It's hard to say what the issue might be from this
Sometimes there are restrictions in an institution's clusters. For example some ports might be disallowed. There could be constraints placed on processes themselves
Given this is around using Dask-Jobqueue and SGE, thinking there might be better advice from folks on that repo/issue tracker, so going to move this over there
OK, first with @TomMaullin problem:
It is a bit weird that everything is OK with one hundred workers, and it fails when falling back to only one. Are you sure the error is appearing only after the scale down is called? If yes, this might be a problem of future objects still on distributed memory (and rebalancing)? Or maybe the last function call is trying to get some big data to or from the Scheduler, you should try to follow with the Dashboard.
Some other considerations/suggestions:
- Do you really need to scale up and down? The pre and post processing functions are long enough for this?
- You could also execute these functions on the same process as the Client? And just run with Dask when it's distributed?
- Else, I would have use delayed in order to generate this workflow with Dask, but you won't be able to scale manually between steps then.
- I'm not sure what you're doing with your
future_b.result()
? - local_directory='FILEPATH': this is weird. local_directory should be a temp directory for dask storing things. You should ideally give a compute node local directory (/tmp, or '$TMPDIR').
@desh2608:
Your problem seems much more general: if I understand correctly, on your cluster, Dask workers fail with half of the nodes?

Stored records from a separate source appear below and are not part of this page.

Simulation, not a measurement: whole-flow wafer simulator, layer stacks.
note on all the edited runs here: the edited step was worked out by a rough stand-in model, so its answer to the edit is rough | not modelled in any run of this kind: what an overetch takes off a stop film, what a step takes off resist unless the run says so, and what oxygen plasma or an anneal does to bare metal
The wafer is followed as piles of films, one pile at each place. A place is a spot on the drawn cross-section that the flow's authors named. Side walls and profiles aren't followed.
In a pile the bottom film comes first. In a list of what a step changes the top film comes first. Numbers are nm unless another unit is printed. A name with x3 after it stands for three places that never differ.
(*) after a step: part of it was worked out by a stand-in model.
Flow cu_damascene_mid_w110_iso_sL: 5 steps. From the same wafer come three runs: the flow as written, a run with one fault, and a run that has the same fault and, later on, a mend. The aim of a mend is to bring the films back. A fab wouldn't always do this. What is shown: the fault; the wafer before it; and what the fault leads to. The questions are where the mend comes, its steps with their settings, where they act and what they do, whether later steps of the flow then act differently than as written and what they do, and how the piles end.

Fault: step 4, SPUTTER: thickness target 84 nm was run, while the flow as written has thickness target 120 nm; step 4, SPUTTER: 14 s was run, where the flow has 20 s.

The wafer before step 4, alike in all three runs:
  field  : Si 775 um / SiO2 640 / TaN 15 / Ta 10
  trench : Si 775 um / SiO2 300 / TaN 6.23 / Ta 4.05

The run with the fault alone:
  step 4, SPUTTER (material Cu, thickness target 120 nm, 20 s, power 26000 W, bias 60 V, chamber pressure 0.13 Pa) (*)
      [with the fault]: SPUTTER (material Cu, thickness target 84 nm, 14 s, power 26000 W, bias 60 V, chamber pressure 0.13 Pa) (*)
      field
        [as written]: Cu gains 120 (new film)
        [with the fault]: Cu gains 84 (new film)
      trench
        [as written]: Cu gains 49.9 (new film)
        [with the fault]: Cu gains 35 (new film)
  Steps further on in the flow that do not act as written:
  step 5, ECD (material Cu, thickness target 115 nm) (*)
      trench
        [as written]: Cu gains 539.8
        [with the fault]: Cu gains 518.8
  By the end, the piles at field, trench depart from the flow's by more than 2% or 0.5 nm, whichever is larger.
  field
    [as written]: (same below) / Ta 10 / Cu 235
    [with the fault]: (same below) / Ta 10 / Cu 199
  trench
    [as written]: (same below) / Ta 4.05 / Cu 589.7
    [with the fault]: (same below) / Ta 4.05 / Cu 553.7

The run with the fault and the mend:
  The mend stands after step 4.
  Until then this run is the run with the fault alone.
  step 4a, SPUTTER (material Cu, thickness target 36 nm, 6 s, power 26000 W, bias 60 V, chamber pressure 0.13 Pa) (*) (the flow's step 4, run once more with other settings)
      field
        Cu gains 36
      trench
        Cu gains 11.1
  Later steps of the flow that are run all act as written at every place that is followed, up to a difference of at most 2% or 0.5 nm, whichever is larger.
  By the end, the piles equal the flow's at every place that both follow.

If so, this is either a networking problem, either a Scheduler overloaded problem (how many Dask workers are you launching at the same time? Did you try to increase timeouts?). Do manually submitting a job launching a Dask worker which connects to your Scheduler work on these nodes? Are those always the same nodes that causes issues?
@desh2608:
Your problem seems much more general: if I understand correctly, on your cluster, Dask workers fail with half of the nodes?
If so, this is either a networking problem, either a Scheduler overloaded problem (how many Dask workers are you launching at the same time? Did you try to increase timeouts?). Do manually submitting a job launching a Dask worker which connects to your Scheduler work on these nodes? Are those always the same nodes that causes issues?
I started with trying to use 60 workers, but most of them (~75%) were failing. On reducing to 20 workers, I could get most of them to run. I also tried increasing the timeout to 300s but it helped only slightly. And it's not always the same nodes which cause the nanny timeout, so I think it is not a node issue.
Manually submitting jobs with qsub works fine, even for as many as 80 jobs.
@desh2608:
- First, on the workers that are failing, do you see the same error message as @TomMaullin?
- On the Scheduler logs, what are you seeing?
- This might mean that your workers are slow to start, two points to look at:
- On which file system is you Python environment installed? Is it fast?
- Do you use the local-directory kwarg to put Workers' local working dir to a local storage like /tmp?
@desh2608 @TomMaullin do you still face your issues? Without more inputs from you in the following weeks, I'm going to close this issue.
Sorry, I switched to using qsub instead since I had deadlines to meet. As far as I can recall, I was seeing the same error as reported by @TomMaullin. You can close this issue for now. I will reopen it later with details if I face the problem again on a different project. Thanks for your help!
I'm closing the issue since there is no answer from @TomMaullin. Feel free to reopen if you have new experiments to add.
Apologies, I must have missed this response; I am no longer facing this issue as our system changed from SGE to SLURM.